When our fathers with mighty endeavor
The madness of war engulfed Able Company, one of the first companies to hit Omaha Beach on D-Day, 1944. "All order has vanished from Able Company before it has fired a shot," wrote S.L.A. Marshall. "Already the sea runs red By the end of one half hour, approximately two thirds of the company is forever gone." Would the carnage endured by the heroes of Able Company be rewarded with ultimate victory?
Proclaimed as they marched to the fray
The men and women streamed down U.S. Highway 80 from Selma to Montgomery, Alabama. Harassed, cursed, assaulted, these freedom marchers would remind Americans that freedom is race-blind. "We must come to see that the end we seek is a society at peace with itself, a society that can live with its conscience," Martin Luther King Jr. stated on the steps of the state capitol building in Montgomery, Alabama. "That will not be the day of the white man, not of the black man. That will be the day of man as man." It was March 25, 1965.
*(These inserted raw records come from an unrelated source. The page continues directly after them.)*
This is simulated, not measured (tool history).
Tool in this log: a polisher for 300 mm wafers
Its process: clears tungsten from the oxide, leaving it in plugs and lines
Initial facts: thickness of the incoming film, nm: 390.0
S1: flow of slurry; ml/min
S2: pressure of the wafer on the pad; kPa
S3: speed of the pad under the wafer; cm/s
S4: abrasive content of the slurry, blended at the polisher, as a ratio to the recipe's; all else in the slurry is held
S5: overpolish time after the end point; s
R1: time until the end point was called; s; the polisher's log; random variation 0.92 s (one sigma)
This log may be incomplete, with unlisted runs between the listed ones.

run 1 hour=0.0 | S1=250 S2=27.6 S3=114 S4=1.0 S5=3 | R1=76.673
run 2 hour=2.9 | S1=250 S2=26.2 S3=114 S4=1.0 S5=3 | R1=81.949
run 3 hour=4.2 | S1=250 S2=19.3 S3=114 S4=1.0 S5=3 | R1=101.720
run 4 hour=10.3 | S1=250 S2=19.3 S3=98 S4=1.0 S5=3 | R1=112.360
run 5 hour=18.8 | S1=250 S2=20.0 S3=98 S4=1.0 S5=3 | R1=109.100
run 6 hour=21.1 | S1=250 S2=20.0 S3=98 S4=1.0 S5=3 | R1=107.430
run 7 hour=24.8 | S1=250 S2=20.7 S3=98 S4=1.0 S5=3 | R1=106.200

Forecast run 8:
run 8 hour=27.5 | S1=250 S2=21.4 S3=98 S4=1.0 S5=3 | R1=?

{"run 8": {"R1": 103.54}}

That by their might and by their right
"[F]reedom is the non-negotiable right of every man, woman, and child," President George W. Bush recently stated. "[T]he path to lasting peace in our world is liberty." So too thought the signers of the Declaration of Independence: "We hold these truths to be self-evident, that all men are created equal, that they are endowed by their Creator with certain unalienable Rights, that among these are Life, Liberty and the pursuit of Happiness." Liberty is the fundamental human right. But how best can we ensure its continued ascent? We can begin by stamping the flag of liberty -- the American flag -- on our hearts and the hearts of our children.